Lawn Patrol: Renovate or Redo Your Lawn Landscaping?
2011, Dorling Kindersley Limited
I’d been battling weeds in my lawn for years. I’d had some success digging up weeds, overseeding and patching bare spots, but the daily car drive past my neighbor’s yard with nary a blade of grass out of place reminded me I had a long way to go before reality matched my vision of a lush lawn. This was my first home, and the battlefield was a hodgepodge of various grasses and weeds that had several years’ head start by the time I moved in. Progress was slow — too slow for me.
I’d come to a point where I had a decision to make: continue to renovate my lawn or rip it out and start from bare dirt.
How to make that choice is a topic that Wendy Wilber, an environmental horticulture agent, says comes up a lot during her “turf boot camp” class. In that class she teaches Alachua County, Florida, residents how to win the battle with weeds. “Lawns are a big investment,” says Wilber. “They’re really a point of pride for a lot of people, even if it’s a small lawn.”
So, which approach should you take? The first step toward deciding whether to slowly rehab your lawn or start over, says Wilber, is figuring out why your lawn is failing. Could there be a problem with soil pH? Is there a drainage issue that might make growing grass difficult or impossible without re-routing the water? Does your lawn get enough sunlight? Contact your local extension agent for help answering these questions. You might learn you need to grow a different type of grass entirely. Consult with your extension agent on what type of grass will work best in your situation. Or you might want to put in a flower bed instead. Or maybe your lawn just needs a little TLC.
“If yours is just a lawn gone bad due to neglect, then maybe lawn renovation is the way to go,” says Wilber.

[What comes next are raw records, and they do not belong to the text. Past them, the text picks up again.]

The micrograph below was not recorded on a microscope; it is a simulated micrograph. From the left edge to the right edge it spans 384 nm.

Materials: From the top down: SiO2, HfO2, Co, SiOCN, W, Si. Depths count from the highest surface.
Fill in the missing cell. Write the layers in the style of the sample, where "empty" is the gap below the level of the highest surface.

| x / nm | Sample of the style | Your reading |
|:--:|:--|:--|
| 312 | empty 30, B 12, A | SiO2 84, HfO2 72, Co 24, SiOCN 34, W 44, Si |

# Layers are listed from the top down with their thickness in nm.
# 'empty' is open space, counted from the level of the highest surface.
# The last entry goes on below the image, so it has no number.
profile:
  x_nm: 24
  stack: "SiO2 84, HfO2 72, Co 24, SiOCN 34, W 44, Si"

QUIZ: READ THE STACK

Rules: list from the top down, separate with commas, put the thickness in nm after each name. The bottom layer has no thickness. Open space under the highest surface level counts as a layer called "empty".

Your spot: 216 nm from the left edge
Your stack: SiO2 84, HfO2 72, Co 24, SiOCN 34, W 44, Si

Something else to consider: What percentage of your lawn is struggling? Renovating a lawn clearly takes some work. But completely replacing a lawn can cost big bucks. Of course you’ll want to factor in the size of your lawn, but Wilber suggests you might want to go with a complete redo if more than half of your grass has weeds or bare spots.
If you decide on a redo, give your lawn the best chance for success by removing the existing grass and weeds completely, either with a quality herbicide or an alternative such as using plastic to smother what’s below.
Think about how much time you realistically will be able to devote to caring for your lawn, both while it’s establishing itself and afterward. If you have limited time or travel frequently, you may want to consider hiring a pro to help you keep a lawn care schedule.
Consider laying your new sod during the cooler months when it won’t dry out as quickly. And buy a quality sod even if it costs a little more, says Wilber.
In my case, I decided to dig up my entire lawn and start from scratch. A few weeks later, I had a brand new, green carpet of lush fescue. It was beautiful…
Then we moved into a house down the street.